Thomas Dickey wrote:
9j/9k look at this line
<?xml-stylesheet href="/ve.css" type="text/css"?>
and because it's saying that it's xml without specifying a charset,
assumes it's UTF-8.
That line says "Link a stylesheet to this XML document". It doesn't
specify that it is XML at all (although you might imply that from that
information).
The fact that there is no XML prolog at all would imply that it was
UTF-8 (since that is the default), but the document is being served as
text/html, so tag soup slurping rules apply.
(Incidentally, Appendix C (a non-normative, fuzzily written part of the
spec that is a requirement of serving XHTML as text/html ) says that the
style declaration should not be present, since it is a processing
instruction: http://www.w3.org/TR/xhtml1/#C_1 )
HTTP defaults for ISO-8859-1 for text/* documents which don't specify
otherwise.
However, I see the following
<meta http-equiv="Content-Type" content="text/html;
charset=iso-8859-1" />
Ah, the wonder that is "http-equiv".
Here is what the spec has to say on the subject:
"This attribute may be used in place of the name attribute. HTTP
servers use this attribute to gather information for HTTP response
message headers."
Yup, it is for servers, not clients. Guess what though? Other clients do
pay attention to it, and a significant number of sites depend on it.

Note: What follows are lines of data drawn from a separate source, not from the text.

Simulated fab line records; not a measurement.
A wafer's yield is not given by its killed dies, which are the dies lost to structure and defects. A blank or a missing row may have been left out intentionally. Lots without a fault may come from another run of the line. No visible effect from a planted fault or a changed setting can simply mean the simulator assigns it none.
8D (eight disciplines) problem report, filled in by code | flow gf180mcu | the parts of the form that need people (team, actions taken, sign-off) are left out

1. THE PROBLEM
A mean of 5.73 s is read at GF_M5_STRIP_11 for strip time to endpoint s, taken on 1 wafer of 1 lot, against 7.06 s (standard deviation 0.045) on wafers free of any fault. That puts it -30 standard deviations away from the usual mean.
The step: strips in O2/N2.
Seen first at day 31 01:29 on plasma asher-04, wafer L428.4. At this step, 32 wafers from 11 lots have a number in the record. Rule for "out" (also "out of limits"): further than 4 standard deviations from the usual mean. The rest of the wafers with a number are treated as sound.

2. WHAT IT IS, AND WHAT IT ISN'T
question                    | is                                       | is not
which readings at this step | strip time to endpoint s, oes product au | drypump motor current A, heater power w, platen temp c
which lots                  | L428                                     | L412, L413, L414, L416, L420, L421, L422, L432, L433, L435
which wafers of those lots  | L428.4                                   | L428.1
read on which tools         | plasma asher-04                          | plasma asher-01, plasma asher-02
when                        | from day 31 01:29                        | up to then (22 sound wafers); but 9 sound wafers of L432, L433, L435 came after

Basically, the whole issue is underspecified and suffers from browsers
paying attention to things they should ignore, recovering in interesting
ways, and having wonderful conflicts when there are multiple ways to
specify the same thing, some of which apply differently depending on the
HTTP headers served up.
I haven't looked at it in detail, but the HTML5 draft is likely to give
the safest (i.e. most consistent with everything else) approach to
dealing with character encoding (at least in text/html):
http://www.w3.org/TR/html5/parsing.html#determining